The class focused on the attorney's role in working with social and urban entrepreneurs who are using their ventures to solve some of society's most challenging issues. Students read Practicing Law in the Sharing Economy: Helping People Build Cooperatives, Social Enterprise, and Local Sustainable Economies (American Bar Association, 2013) by Janelle Orsi and "Which Legal Structure is Right for my Social Enterprise? A Guide to Establishing a Social Enterprise in the United States" by Morrison & Foerster LLP.

During one session, students met with Ari Weinzweig, a co-founder of Zingerman's Community of Businesses, at Zingerman's Roadhouse to learn about his philosophy of the company's business model. The company's vision for the future includes goals such as "changing our future," "radically better finance," and providing "opportunity and responsibility for everyone."
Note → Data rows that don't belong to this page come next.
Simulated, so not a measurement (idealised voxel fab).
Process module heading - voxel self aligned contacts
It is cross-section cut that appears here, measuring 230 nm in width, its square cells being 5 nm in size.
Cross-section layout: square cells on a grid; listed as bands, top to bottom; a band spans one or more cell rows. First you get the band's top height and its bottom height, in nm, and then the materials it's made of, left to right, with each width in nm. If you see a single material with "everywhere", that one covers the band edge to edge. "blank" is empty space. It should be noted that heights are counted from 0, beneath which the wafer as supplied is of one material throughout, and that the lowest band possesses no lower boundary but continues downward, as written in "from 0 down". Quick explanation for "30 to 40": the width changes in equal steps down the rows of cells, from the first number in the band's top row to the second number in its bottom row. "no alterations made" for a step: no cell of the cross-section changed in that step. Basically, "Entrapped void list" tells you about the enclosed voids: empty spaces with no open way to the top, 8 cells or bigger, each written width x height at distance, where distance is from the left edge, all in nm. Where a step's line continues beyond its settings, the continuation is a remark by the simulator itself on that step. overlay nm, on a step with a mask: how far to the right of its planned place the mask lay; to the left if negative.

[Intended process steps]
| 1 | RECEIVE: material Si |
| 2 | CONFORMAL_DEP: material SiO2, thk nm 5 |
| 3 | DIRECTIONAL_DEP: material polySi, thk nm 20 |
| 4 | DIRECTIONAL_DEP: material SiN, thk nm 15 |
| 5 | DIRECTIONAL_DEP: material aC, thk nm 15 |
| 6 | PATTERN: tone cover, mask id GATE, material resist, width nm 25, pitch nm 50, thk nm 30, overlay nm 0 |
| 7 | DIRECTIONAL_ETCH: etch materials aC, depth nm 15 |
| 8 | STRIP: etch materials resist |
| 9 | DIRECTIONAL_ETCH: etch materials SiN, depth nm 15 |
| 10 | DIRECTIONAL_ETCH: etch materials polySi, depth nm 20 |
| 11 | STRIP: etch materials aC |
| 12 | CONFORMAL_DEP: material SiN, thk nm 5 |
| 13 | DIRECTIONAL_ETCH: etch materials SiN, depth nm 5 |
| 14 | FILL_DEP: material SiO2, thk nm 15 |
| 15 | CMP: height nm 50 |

In addition to meeting social entrepreneurs and their advisers, the seminar exposed students to popular options for entity structures of social enterprises. These include low-profit limited liability companies (L3C) and benefit corporations—the latter of which does not yet exist in Michigan, though legislation has been proposed. Students also explored the question throughout the seminar of how to define a social enterprise by reading about many companies with varying social missions from Toms Shoes to the Empowerment Plan.

At the Social Club Grooming Company, for example, the social enterprise seeks to cultivate a sense of community and to connect people from various cultural backgrounds by hosting "shop talks" featuring people from diverse backgrounds who tell their stories while getting a haircut. During their visit, Michigan Law students met with Jackson, his attorney, Tifani Sadek, and Jamie Shea, MBA '12, managing director of investments at Mission Throttle.

Shea, who has a background in public lands as well as nightclubs and restaurants, described the difficulty for investors of valuing social change and measuring relationships that are fostered by some social enterprises. He suggested that the next step in social enterprises is to continue to leverage traditional markets in the private sector as a way of getting investments for socially conscious businesses. He pointed out that Generation Y is more interested in and focused on impact investing as an alternative to the traditional model of accumulating wealth, and then giving it away through charitable donations.

These new social enterprises will need the help of lawyers, which is what prompted Thompson to offer the course. Students heard from Sadek about how she transitioned from practicing general commercial litigation at a large Detroit law firm to hanging out her own shingle and to serve social entrepreneurs in Detroit like Jackson.

Sadek prepared for the transition by taking Continuing Legal Education (CLE) courses on transactional law, and learning from other firms that provided the types of services she was interested in offering as well as from her clients who are themselves entrepreneurs and small-business owners. Students learned from Sadek that an attorney working with social enterprises must function as not only a legal adviser but also a business consultant and strategist for her clients.

She begins her relationship with clients by putting an emphasis on making their ventures financially sustainable and then ending with the legal conversation, she said. What entity she ends up forming for a client depends on several business questions, including: how much control do they want over the company?, how much money will they be making?, and what types of investments will they seek?

This is an exciting time for law students and attorneys interested in social entrepreneurship, she noted, as there are increasingly more opportunities to become involved in this burgeoning field.